In 20-year-old Brennan Johnson, recently awarded the Championship’s Young Player of the Season award, Cooper and Forest have a midfielder who could scarcely be more enthusiastic and he has chipped in with 16 league goals and 10 assists this season. His consistently outstanding displays have attracted the attention of several Premier League clubs and Forest could struggle to keep him, even if they win promotion. Djed Spence, on loan from Middlesbrough, is another youngster who has excelled, the right-back catching the eye of a wider TV audience with a barnstorming display as Forest knocked Arsenal out of the FA Cup. Available from Boro for about £17m, the 21-year-old is believed to have admirers at Arsenal, Tottenham, Chelsea and Liverpool, among other elite clubs, but reports suggest he is prepared to commit to Forest if they go up.

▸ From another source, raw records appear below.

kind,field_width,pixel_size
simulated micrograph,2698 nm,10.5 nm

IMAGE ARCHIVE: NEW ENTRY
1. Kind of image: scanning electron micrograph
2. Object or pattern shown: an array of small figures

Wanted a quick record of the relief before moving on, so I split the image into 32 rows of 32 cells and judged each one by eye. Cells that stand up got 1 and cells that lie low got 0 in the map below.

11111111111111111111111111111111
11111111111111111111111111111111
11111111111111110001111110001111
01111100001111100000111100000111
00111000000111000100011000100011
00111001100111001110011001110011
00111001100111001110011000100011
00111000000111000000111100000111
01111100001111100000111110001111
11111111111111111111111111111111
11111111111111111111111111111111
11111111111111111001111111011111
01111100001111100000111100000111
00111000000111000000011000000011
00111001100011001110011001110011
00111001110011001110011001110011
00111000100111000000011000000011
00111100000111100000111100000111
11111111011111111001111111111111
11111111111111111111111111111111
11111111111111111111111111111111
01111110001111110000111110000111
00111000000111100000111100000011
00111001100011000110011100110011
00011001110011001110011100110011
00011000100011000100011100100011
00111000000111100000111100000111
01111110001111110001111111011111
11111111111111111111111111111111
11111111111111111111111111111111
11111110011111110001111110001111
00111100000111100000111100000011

Paul Heckingbottom enjoys Sheffield United’s win at home to QPR with his players.
Paul Heckingbottom enjoys Sheffield United’s win at home to QPR with his players. Photograph: George Wood/Getty Images

At Sheffield United’s recent end-of-season awards, Morgan Gibbs-White made off with the two most prestigious gongs, winning player of the season and young player of the season after scoring 11 goals and providing nine assists as his side steadily made their way up to fifth. On loan from Wolves, the 22-year-old’s future is also uncertain but it seems inconceivable that he will not be a top-flight player next season, whether or not the Blades win promotion.

To do so, they will have to overcome the worst playoff record in English football, having failed to win promotion in eight attempts. They go again on Saturday against a hungry Forest side who will be desperate to prevent them making it nine times a charm.